Although this blog will mainly be a personal account of life living in Armenia since 1998, it will also take a look back at key issues which still affect the country today. One of those issues is poverty, a topic I covered extensively from 2000 to 2006. Back then, the Armenian Diaspora was largely ignorant of such problems and not least because of the new construction work evident in the center of Yerevan. However, that was just a fascade to the real situation for many Armenians, and especially those with large numbers of children.
According to UNICEF, the situation is not much different today. Indeed, even government statistics have registered a rise in poverty in Armenia — from 28 percent in 2009 to 36 percent today — and that’s according to the officially defined poverty line, set incredibly low, with around 40 percent of children considered particularly vulnerable.
More than 40 percent of children in Armenia lived below the official poverty line last year, according to a government survey released this week.
The National Statistical Service (NSS) based the figure on a household income survey conducted across the country. A separate report publicized by it last week put the nationwide poverty rate at 36 percent, up from 28 percent registered in 2009.
The increased poverty is the mainly consequence of the 2008 global financial crisis that hit Armenia hard.
The United Nations Children’s Fund (UNICEF) expressed concern over the latest NSS data, saying that the Armenian government should do more to tackle child poverty.
“If a child lives in poverty and especially in extreme poverty, then they lack their basic rights and lack access to healthcare, education and other public services,” said Emil Sahakian, a spokesman for the UNICEF office in Yerevan. “And if a child is deprived of those rights, they will have few chances of becoming successful after growing up … and that cycle of poverty will also affect their future family.”

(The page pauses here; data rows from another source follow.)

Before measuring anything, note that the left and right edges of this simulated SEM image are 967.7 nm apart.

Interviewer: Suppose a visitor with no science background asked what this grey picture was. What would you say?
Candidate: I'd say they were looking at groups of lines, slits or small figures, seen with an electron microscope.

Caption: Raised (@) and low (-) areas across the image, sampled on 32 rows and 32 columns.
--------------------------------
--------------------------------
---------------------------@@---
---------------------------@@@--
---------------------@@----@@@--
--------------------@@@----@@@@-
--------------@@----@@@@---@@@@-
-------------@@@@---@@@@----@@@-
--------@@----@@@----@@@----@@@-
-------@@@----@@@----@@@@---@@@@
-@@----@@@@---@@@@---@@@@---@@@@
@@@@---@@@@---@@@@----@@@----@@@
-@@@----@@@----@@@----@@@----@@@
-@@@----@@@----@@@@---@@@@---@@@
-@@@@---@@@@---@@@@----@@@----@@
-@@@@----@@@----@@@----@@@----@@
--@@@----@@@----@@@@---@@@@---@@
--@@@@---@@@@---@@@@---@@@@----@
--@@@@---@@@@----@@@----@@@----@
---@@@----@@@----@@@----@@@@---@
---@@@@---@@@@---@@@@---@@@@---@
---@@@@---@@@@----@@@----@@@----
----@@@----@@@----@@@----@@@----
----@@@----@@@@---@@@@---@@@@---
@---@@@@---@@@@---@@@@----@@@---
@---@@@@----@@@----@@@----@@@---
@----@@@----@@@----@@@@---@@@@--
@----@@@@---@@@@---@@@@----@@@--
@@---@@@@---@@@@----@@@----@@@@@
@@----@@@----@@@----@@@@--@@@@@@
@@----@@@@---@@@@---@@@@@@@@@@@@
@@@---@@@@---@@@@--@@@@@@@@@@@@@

Looking back, it’s a pity that there hadn’t been more engagement from the Diaspora, with some ethnic Armenians abroad even considering the very mention of there being poverty in the country as some kind of treason or betrayal. Indeed, prior to 2003 the local Armenian media didn’t cover it at all until the government of the day effectively gave the green light with the announcement of their Poverty Reduction Strategy Paper (PRSP) late the same year.
More than a year later in 2004, however, there appeared to be little progress and not least for those families living outside of the welfare system who lacked proper documentation or the support of any local or international organization. Even taking the head of UNICEF in Armenia to a squat in a once prosperous, now run-down industrial part of Yerevan didn’t change the lot of the families living there. Working at Hetq Online at the time, however, we did publish some articles. LINK.
The state knows nothing about these people. They appear nowhere in the myriad studies, analyses, reports and projects on poverty. They are on no unemployment lists; their children are mostly unregistered, no one even wants to draft the boys into the army. These people have been swept out of sight and thrown into this ash-heap, so that no one has to know that they exist, eking out a miserable existence in the capital of Armenia . There are a hundred children living here, children who go to bed every night dreaming about bread, sugar, meat, fruit. These children have heard their parents’ sad stories hundreds of times, but they still can’t understand how they ended up here, or why they can’t go to school because of some papers, why they can’t have passports, why they don’t get drafted when they turn eighteen.
Armenuhi Boyajyan lives here with her four children. She is not married. “I rented rooms for five years. I applied to various agencies, and in the end the Shengavit District Administration gave me a place here. But they didn’t give me papers, although Mayor Martin Sargisyan promised they would. My oldest son is fifteen years old; my youngest is seven. I couldn’t send my youngest boy to school – they told me to pay 3,000 drams for papers but I don’t have it. Sure, it’s not a big sum, but I don’t have it. I get 16,000 drams a month in allowance and 3,000 drams is a lot of money for me. If there is day work for an unskilled laborer my son does it. But he doesn’t have a job. I’ve been here for two months now; we don’t even have electricity,” Armenuhi concludes her story.
Exacerbated by corruption, two closed borders, a lack of foreign direct investment, oligarchy, and an inadequate social safety net, the situation was made worse last year when Armenia finally felt the brunt of the global economic crisis. Of course, Armenia is not alone in its dire socio-economic situation. With a GDP Per Capita of just $5,700 in 2010, according to the CIA Fact Book, Georgia stood at $4,900 the same year. In oil-rich Azerbaijan it was $10,900.
According to the 2011 United Nations Human Development Report, Armenia was ranked 86th out of 169 countries, trailing Georgia at 75th, but slightly ahead of Azerbaijan at 91st. Nevertheless, that will come as small comfort to those living in poverty in Armenia, especially when the country continues to rely on remittances from migrant workers abroad to keep the economy afloat. And, isolated from regional projects, it is possible that Armenia will slip behind both in the coming years.